So he delineates them separately, thus defining a 4th dimension, one that is beyond noology. I don’t take him literally when he uses the word “theology” (as in religion) but rather theo-ology– as in the study of God.

Marshall: The way I take this is that the “noetic” is the spiritual dimension as experienced in and through the human person. Therefore, it is a proper topic of psychological study. The next higher dimension, the dimension of G-d, includes and encompasses the human person, though is beyond the human person, and is not a proper subject for psychology (i.e., becomes theology, or is beyond understanding) at that point.

Marshall: My little beam of light model is basically turning the Freudian iceberg model upside down and substituting light for ice. In fact, it is an early attempt to look at Frankl through a Kabbalah lens. That being said, it would be proper to place the “noetic” at the origin of the light. This reflects Frankl’s notion that conscience implies the existence of a “transpersonal agent” (pp. 53-54 in ‘The Unconscious God’). Beyond conscience, and beyond the human person, would then be that dimension that we are incapable of conceiving, the dimension of Ein Sof in Kabbalah, or the dimension of the divine prior to manifestation through human experience.

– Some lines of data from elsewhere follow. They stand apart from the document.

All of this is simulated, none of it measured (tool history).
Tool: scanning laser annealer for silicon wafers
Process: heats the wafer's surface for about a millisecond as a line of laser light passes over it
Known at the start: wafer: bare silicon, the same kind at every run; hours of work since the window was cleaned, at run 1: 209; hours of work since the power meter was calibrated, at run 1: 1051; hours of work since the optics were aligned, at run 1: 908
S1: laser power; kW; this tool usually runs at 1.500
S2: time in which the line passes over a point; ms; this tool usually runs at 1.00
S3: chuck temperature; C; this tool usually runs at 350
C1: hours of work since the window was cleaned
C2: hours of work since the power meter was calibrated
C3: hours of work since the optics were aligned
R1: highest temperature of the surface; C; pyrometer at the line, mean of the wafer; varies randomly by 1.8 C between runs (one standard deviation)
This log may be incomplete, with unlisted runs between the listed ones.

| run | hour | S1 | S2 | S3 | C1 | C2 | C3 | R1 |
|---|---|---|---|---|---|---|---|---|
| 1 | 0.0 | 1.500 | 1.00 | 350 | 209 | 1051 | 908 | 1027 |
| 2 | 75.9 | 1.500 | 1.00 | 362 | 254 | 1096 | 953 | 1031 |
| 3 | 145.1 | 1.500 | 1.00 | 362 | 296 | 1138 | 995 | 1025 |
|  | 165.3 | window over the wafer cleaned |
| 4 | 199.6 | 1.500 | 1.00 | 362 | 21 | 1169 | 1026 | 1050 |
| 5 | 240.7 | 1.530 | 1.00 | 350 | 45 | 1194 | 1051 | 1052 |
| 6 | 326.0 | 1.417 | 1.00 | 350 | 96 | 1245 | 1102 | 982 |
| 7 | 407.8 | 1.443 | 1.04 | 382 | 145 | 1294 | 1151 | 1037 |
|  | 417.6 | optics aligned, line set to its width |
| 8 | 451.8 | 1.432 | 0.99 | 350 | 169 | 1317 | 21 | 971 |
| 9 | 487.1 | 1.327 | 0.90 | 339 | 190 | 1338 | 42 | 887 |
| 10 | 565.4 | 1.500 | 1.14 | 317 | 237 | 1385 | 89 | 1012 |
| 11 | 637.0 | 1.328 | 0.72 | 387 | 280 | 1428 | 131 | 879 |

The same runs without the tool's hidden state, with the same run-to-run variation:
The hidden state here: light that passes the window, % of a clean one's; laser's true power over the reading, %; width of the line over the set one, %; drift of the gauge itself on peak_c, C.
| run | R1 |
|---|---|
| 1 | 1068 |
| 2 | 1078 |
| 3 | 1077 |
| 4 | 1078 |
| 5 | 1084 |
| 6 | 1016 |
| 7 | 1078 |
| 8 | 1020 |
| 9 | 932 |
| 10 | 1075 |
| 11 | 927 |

Batya: I gather from what both of you are saying is that theology deals with something beyond human comprehension. I would say that it is for this reason Frankl says we can never be sure we are doing the right thing, that our conscience can err. …At the same time by the power of our free will we have a window to the transcendent, which we can call God, by which we can hear that we are addressed/called through reality and can respond with the one right response. The concrete action we take when we are responding properly to divine providence’s call is the point of contact between the beyond and the here-and-now.